Michalski v. The Home Depot

Decision Date01 August 1999
Docket NumberDocket No. 99-7849
Citation225 F.3d 113
Parties(2nd Cir. 2000) JACQUELINE E. MICHALSKI, Plaintiff-Appellant, v. THE HOME DEPOT, INC., Defendant-Appellee
CourtU.S. Court of Appeals — Second Circuit

KRISHNA K. SINGH, Amsterdam, New York (Horigan, Horigan & Lombardo, P.C., Amsterdam, New York; Aulisi & Skoda, Gloversville, New York, of counsel), for Plaintiff-Appellant.

JESSICA DESANY, Albany, New York (James A. Resila, Carter, Conboy, Case, Blackmore, Napierski & Maloney, P.C., Albany, New York, of counsel), for Defendant-Appellee.

Before: CARDAMONE, LEVAL,1 and PARKER, Circuit Judges.

CARDAMONE, Circuit Judge:

Plaintiff, a first-time shopper in a store owned by defendant Home Depot, tripped and fell there. The sole issue presented is whether an object on defendant's premises that is open and obvious may present a risk of injury to plaintiff so as to make defendant liable in damages. In construing the New York law that governs this diversity case, the district court ruled that defendant could not be liable as a matter of law for injuries arising from a fall over an object that was open and obvious.
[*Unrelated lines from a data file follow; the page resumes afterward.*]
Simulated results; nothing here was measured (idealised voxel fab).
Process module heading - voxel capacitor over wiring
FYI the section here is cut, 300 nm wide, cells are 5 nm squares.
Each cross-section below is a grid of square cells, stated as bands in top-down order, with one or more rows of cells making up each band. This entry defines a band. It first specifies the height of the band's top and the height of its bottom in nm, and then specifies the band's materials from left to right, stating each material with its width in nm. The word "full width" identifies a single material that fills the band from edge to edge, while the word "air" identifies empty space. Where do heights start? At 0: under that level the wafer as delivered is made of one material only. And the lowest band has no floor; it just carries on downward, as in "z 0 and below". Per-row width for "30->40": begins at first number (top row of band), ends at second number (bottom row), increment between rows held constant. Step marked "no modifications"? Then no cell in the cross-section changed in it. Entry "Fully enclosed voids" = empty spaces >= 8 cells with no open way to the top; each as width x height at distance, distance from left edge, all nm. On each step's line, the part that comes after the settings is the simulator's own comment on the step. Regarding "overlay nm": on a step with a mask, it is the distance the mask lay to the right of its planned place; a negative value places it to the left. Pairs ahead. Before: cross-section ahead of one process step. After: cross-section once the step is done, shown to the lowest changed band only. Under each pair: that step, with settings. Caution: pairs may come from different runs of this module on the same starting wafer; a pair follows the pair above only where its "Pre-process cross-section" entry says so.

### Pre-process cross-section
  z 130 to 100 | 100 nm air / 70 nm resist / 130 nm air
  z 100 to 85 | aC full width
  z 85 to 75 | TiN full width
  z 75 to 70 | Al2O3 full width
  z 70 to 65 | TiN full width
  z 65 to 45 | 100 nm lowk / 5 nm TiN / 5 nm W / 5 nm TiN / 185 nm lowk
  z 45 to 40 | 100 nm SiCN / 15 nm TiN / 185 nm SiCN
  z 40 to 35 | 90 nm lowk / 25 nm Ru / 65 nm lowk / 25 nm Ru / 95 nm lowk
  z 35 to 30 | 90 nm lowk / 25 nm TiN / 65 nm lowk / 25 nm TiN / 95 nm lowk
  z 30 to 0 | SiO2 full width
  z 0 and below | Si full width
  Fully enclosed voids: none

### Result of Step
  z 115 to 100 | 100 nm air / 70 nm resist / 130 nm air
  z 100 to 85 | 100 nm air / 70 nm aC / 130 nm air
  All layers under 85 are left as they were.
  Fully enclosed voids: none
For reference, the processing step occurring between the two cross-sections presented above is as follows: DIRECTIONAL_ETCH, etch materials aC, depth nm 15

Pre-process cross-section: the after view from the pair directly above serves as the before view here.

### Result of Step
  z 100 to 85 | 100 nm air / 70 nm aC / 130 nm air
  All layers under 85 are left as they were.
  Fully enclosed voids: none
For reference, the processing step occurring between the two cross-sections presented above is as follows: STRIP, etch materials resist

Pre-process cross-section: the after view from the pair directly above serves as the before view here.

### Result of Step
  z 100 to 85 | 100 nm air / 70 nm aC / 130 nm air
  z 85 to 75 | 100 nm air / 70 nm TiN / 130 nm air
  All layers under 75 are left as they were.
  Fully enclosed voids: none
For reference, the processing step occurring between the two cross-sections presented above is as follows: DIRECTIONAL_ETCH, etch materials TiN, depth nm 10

We read this record and New York law somewhat differently than did the district court, which granted defendant's motion for summary judgment. The trial court believed the accident occurred as the result of the presence of a large forklift truck in the aisle where plaintiff shopped. Plaintiff alleges she was injured when she tripped over a four-inch pallet resting on the forks of the truck, an object that may not have been open and obvious. A jury could reasonably believe under the circumstances of this case that as plaintiff walked down the aisle she did not see the pallet because the body of the forklift blocked it from her sight. Further, even if a jury finds the pallet to have been open and obvious, we believe that New York law imposed a duty of care on Home Depot if the hazardous nature of the pallet was readily foreseeable and Home Depot had reason to know that its customers might not expect, or be distracted from observing, the hazard. Accordingly, we reverse the grant of summary judgment.

BACKGROUND

On February 18, 1997 plaintiff Jacqueline Michalski, a New York State resident, tripped and fell over a pallet resting on the forks of a forklift truck at the Home Depot store in Schenectady, New York. She claims serious injuries from the fall.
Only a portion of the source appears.